Обсуждение: Refactor PROCLOCK hash table into partitioned list allocator

Поиск

Список

Период

Сортировка

Refactor PROCLOCK hash table into partitioned list allocator

От

Andrey Borodin

Дата:

30 декабря 2025 г., 15:37:21

Hi hackers,

Following up on the Discord discussion about the PROCLOCK hash table being
a "weird allocator" that we never actually use for lookups - I took a stab at
replacing it with a simpler partitioned free list approach as was suggested.
I was doing this mostly to educate myself on Lock Manager internals.
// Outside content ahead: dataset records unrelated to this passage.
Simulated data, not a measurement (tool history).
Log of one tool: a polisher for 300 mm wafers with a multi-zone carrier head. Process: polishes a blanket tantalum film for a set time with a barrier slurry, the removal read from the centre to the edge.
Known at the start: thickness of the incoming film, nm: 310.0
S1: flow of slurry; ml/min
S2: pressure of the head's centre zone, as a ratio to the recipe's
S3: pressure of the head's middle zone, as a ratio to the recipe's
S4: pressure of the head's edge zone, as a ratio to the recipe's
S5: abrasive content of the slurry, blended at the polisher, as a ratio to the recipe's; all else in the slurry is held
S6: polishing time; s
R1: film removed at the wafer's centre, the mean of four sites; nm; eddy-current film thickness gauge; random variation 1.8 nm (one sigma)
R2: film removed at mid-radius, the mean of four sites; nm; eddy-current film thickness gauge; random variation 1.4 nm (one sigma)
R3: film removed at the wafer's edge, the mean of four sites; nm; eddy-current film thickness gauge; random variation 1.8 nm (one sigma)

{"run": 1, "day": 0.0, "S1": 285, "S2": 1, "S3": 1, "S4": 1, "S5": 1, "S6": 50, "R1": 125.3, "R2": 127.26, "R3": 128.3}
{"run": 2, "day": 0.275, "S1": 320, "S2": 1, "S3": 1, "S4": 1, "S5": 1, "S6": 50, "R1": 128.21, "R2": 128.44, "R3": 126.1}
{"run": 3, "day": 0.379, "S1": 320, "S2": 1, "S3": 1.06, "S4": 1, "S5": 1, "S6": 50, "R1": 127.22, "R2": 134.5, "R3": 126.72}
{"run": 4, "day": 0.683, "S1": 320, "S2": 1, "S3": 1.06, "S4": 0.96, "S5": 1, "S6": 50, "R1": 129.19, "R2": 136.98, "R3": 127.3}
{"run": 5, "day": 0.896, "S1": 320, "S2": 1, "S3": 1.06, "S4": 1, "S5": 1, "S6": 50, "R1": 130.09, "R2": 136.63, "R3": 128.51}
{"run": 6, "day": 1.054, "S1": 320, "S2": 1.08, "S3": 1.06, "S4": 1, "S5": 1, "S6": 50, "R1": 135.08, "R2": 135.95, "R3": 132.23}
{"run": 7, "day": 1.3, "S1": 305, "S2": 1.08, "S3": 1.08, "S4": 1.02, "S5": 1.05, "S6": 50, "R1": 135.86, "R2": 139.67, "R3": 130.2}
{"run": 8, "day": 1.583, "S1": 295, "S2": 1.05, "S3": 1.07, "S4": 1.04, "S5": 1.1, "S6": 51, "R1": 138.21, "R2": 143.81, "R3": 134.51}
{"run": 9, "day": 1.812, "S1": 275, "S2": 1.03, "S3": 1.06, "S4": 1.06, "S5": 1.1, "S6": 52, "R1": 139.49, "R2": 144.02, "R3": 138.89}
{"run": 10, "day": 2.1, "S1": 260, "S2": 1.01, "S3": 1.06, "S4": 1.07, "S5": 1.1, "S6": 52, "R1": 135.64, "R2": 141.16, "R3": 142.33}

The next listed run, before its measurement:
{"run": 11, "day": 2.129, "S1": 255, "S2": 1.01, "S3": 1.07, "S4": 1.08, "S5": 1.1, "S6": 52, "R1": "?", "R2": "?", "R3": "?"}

The current implementation uses LockMethodProcLockHash purely as an allocator.
We never do hash lookups by key; we only allocate entries, link them to the lock's
procLocks list, and free them later. Using a full hash table for this adds
unnecessary complexity and maybe even overhead (I did not measure this).

The attached patch replaces this with:
- ProcLockArray: A fixed-size array of all PROCLOCK structs (allocated at startup)
- ProcLockFreeList: Partitioned free lists, one per lock partition to reduce contention
- ProcLockAlloc/Free: Simple push/pop operations on the free lists
- PROCLOCK lookup: Linear traversal of lock->procLocks (see LockRefindAndRelease()
  and FastPathGetRelationLockEntry())

The last point bothers me most. It seems like this traversals are expected to be short.
But I'm not 100% sure.

This patch removes the proclock_hash() function and ProcLockHashCode() entirely, and
eliminates all hash_search() calls for PROCLOCKs. The allocation/deallocation
is now just dlist operations instead of hash table management.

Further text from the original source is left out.